I waited only about 45 seconds to gain entry, but during those moments, I got an aloof "I don't see anyone" vibe from the three or four velvet gatekeepers. Still I was able to skip the twenty-dollar cover.
Over the past few months, Snatch has played home to "Cake Tuesday" parties, named for the phrase "Have your cake and eat it too." Marketing director Wesley Adams said the theme of the night was currently in "transition."
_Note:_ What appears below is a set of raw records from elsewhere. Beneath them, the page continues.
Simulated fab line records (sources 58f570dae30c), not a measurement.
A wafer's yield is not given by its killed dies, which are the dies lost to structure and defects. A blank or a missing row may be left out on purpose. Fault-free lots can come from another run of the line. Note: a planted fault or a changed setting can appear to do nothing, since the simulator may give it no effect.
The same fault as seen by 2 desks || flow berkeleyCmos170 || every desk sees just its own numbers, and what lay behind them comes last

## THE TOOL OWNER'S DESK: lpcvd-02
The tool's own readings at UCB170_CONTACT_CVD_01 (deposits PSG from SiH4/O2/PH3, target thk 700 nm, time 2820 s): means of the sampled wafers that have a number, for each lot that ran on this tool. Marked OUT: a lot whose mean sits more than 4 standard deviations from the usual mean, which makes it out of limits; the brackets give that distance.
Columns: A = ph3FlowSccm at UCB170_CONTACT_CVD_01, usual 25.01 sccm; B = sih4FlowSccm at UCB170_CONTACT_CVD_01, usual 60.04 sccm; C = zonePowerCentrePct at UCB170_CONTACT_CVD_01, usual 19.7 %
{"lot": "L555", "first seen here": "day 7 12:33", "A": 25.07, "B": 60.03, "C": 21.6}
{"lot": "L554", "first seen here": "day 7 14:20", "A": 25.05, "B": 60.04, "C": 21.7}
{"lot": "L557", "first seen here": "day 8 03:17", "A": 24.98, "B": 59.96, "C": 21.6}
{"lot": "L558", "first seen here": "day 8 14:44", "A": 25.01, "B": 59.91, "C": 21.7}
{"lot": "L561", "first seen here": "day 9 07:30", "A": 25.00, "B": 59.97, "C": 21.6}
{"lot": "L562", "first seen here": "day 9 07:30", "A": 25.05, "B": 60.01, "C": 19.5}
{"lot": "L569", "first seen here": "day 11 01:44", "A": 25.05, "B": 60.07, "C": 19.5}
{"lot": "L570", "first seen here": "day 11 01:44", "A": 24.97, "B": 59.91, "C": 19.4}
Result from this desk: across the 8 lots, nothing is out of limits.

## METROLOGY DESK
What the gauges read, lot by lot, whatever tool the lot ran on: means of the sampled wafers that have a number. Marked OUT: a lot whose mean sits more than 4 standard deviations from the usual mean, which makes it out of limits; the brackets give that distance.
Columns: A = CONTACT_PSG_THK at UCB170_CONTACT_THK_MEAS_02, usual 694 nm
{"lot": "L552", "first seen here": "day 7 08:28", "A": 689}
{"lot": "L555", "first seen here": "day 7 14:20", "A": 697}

Since I arrived at just past midnight, I was afforded the privilege of leering at impossibly beautiful flanked by a few impossibly weird patrons and staff while the bar was still bathed in light. Cleavage, bleach-blond hair, camo, leather, denim, boots, and stilettos ruled the women's wardrobe choices, reflecting the rocker-meets-hunter theme as dictated by the dead animals on the wall and the antler chandeliers. Among the men, pomade, sharp jackets, Diesel-style jeans, and calculatedly neutral facial expressions abounded. One guy, who will probably haunt my dreams forever, looked like a six-foot-four-inch-tall cross between Gary Busey and Frankenstein's monster. His foundation-layered face provided a pallid nest for his vapid, unchanging eyes, and I don't think he moved more than three feet in either direction, or ceased to do the bobble-head dance, from midnight until four in the morning. Creepy.
Upstairs a couple of svelte young women rocked back and forth on the leather swings, and a few hip lads made use of the diminutive pool table in the center of the balcony, while DJ Tito, previously of Mynt, warmed up with some hip-hop. Pole dancers would later provide a voyeuristic performance in booty-baring red lingerie complete with bustiers and fishnet stockings.
While I sat scribbling a few notes, a long-haired manager attempted to tell me I wasn't allowed to write anything without first clearing it with management. After I amusedly reminded him of the existence of the First Amendment, he conceded and as a conciliatory gesture handed me four free drink cards, which at Snatch translates to about $44 worth of booze.
While I chatted up co-owner Jim Catsos, a problem concerning a table reservation mixup emerged. Apparently Sammy Sosa, whom Catsos deems a "regular," had accidentally sat down at the wrong table. Ooooh. I guess I can see how that might be a big deal when the bottle service prices range from $225 for Absolut to $2000 for Cristal. Sosa, who refused to remove his sunglasses or suit jacket the entire night, seemed to recover quite well, perhaps aided by costly libations and beautiful young women who congregated around the 38-year-old has-been baseball player.
Later in the evening, DJ Tito began spinning some rock/pop/hip-hop mixes, sometimes laying two tracks from different genres over one another. The majority of the selection comprised well-known crowd pleasers such as "Sweet Home Alabama," "Holla Back Girl," "Born in the U.S.A.," and the occasional Snoop Dogg or Tupac track. Perhaps by the time 3:15 a.m. rolled around, Tito had had a few cocktails too many, because he played the Police's "Roxanne" twice within ten minutes.
The ladies' room had started out shiny, clean, and well stocked with everything a clubgoer could need, from hair gel to Tylenol packets to cigarettes. By the end of the night, the paltry two stalls, having serviced an estimated 300 drunk women, were a mess, to the point where one toilet seat was about to fall off.
Over the course of the night, I met several new people, none of whom was originally from Miami or Miami Beach, but most of whom have now become locals. Despite the superficial feel, which within the Miami Beach club scene is certainly not unique to Snatch, patrons were exceedingly friendly and even mildly intelligent. A husband and wife he a Frenchman and she a Colombian were unbelievably outgoing, inquiring about my education, upbringing, profession, family, friends, and perspectives, and even offering to buy me drinks. I was overwhelmed by their friendly gestures, until the male entreated me to accompany them home and then kissed me on the mouth. That was my cue to leave. And no, I don't mean with them.
Having been open for a mere four months, Snatch has built up quite a reputation as a new hot spot. The hunting-lodge-turned-strip-club décor, as well as the plush camouflage couches which, if you're not indulging in bottle service, you can forget about sitting on after midnight give the place a primal, hormonal, and raw feel all its own.
Okay, it's more of a raw-wrapped-in-plastic-wrap feel. Still, Snatch's owners have created a pseudo-utopian party spot, assuming of course that a person "likes that sort of thing."